Siyi Huang knows data science like she knows the back of her own hand. As a DSFederal Data Scientist , she approaches her language processing role on the National Agricultural Library’s (NAL) Agricultural Research Services (ARS) project with ease and precision, using Python software as a communication tool and a means by which to group hundreds of projects using specific keywords. This high-level grouping that she oversees allows ARS project leaders to easily view projects before deciding how to use the information.
She is brilliant.
Here’s how she breaks down the process of data analytics: “First you collect the data, clean it and analyze it to meet a client’s requirements. Then comes the visualization.”
This bird’s eye view leads to immense client satisfaction. She said, “ARS has a lot of agricultural-related projects. We utilize the power of data science to provide resources to those projects. We have a lot of data from which the client needs project-specific information. Our job is to help them extract that data.”
Siyi’s interest in data began when she was in middle school, when she would use Excel spreadsheets to help her mom interpret business reports for her factory.
As an undergraduate at the University of Michigan, she was initially an Economics major, but decided the field was too theoretical. “I found that I could learn more from the data itself,” she said, going on to add Statistics as a second major. It was also at this time that she began her odyssey into the field of data science: conducting epidemics projects, including analysis and construction of a prediction model for the age at which women marry. After graduating, she went on to pursue a master’s degree in Statistics from George Washington University.
Since joining NAL, this data genius has brought her expertise to two projects. In the first, a web traffic analysis project, the client wanted to see the number of downloads, page views, and the location and number of visitors for 25 websites. Siyi developed an automatic data pipeline that imported web traffic data and conducted data cleaning and data mining. She used Tableau software to create maps, box plots, histograms, heat maps and tree maps.
Currently, she uses language processing to help executive leaders better manage data from thousands of agricultural-related projects. Her team gathers project plans then converts them into a machine-readable format. It’s a one-click product where the machine quickly groups the projects-- simplifying huge amounts of data and promoting collaboration and scientific discovery.

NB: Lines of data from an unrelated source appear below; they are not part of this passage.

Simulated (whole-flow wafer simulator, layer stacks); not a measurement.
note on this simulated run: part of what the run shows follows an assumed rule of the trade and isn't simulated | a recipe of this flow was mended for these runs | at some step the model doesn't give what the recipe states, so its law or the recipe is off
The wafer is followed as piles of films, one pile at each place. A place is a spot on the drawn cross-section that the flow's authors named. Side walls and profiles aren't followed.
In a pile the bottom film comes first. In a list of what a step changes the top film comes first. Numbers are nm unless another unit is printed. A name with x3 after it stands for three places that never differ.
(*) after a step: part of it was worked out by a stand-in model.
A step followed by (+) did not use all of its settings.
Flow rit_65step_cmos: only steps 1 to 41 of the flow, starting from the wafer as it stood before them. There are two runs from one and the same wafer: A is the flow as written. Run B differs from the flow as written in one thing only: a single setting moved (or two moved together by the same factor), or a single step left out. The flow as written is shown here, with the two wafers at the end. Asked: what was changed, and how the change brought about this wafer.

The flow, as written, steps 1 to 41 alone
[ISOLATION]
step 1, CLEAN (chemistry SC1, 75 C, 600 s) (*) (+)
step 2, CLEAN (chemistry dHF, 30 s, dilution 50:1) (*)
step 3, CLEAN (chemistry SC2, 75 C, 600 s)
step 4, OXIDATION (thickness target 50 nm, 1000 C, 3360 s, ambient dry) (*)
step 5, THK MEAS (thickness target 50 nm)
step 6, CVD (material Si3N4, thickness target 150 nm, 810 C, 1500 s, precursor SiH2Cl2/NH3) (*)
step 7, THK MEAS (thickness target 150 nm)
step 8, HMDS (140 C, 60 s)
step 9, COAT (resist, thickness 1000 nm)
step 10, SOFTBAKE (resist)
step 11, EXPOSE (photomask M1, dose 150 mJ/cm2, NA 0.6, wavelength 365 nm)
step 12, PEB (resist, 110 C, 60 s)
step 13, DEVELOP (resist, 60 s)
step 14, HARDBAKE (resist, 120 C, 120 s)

“Data can provide you with useful information, help you predict the future and minimize risk,” said Siyi, when asked about the imminent and future role of data. “Big data is the future,” she adds. “DSFederal is getting many new projects related to data science because we understand the power of data.”
Siyi’s ground-breaking work in data science reinforces DSFederal’s position as a leader in data science services. Thank you Siyi for your insight, talent and innovation!